You're using organic soils; these contain mycorrhizae and other beneficial micro-organisms that work to provide the plant with nutrients and help regulate pH. You're going to kill all of that off if you use any tap water or pH Up.
 

Haight1985

Active Member
Ok so im going to try some lime but as far as hydrated lime is for gardening or is it the same lime used for making concrete please let me know so I can buy the right stuff.
 

Nullis

Moderator
I am not a concrete expert, but I would imagine that limestone for that purpose might not be as pure.

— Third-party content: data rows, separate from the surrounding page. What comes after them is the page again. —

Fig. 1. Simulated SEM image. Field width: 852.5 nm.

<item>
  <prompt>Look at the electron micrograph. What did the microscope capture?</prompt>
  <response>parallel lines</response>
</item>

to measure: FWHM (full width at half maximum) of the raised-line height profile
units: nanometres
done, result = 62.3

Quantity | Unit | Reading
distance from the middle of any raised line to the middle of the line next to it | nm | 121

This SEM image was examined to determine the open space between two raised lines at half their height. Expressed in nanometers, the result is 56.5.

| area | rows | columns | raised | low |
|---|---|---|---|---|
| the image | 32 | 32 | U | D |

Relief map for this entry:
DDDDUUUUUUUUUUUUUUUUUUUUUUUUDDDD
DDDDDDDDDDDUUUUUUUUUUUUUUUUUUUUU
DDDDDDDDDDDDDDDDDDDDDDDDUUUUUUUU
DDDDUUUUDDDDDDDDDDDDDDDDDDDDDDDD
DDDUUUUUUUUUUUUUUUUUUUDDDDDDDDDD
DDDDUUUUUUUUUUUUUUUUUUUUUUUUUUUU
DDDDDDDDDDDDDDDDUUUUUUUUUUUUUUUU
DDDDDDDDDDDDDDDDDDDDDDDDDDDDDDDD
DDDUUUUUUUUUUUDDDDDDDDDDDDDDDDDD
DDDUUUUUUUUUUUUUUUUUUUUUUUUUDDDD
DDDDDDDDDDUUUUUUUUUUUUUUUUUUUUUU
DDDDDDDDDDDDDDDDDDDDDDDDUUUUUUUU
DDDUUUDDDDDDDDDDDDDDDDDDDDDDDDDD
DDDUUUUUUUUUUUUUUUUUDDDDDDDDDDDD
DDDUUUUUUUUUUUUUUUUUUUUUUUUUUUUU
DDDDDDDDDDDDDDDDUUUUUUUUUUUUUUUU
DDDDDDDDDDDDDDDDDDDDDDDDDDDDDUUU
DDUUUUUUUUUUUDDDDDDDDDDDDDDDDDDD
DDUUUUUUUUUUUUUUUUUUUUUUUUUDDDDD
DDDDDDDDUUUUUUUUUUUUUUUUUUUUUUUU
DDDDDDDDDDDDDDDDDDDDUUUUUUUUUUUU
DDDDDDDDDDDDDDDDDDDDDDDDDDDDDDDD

Garden lime is crushed oyster shell or limestone; containing primarily calcium carbonate (as do egg shells). Dolomite lime also contains magnesium. These are both slow acting/long lasting.
Hydrated lime is calcium hydroxide, faster acting and powerful. Liquid lime is finely ground, suspended particles of dolomite lime; also faster acting than dry garden or dolomite lime.
 

Haight1985

Active Member
So I bought some sunleaves soil sweetener it was the only one I could find that was a fine powder so I applied one teaspoon to my 1 gal pots and when I watered with ph of 6.5 the runoff is now at 6.3 so I will just wait and see what kind of visual results I can see in the plants and I will post new pics when problem is resulved.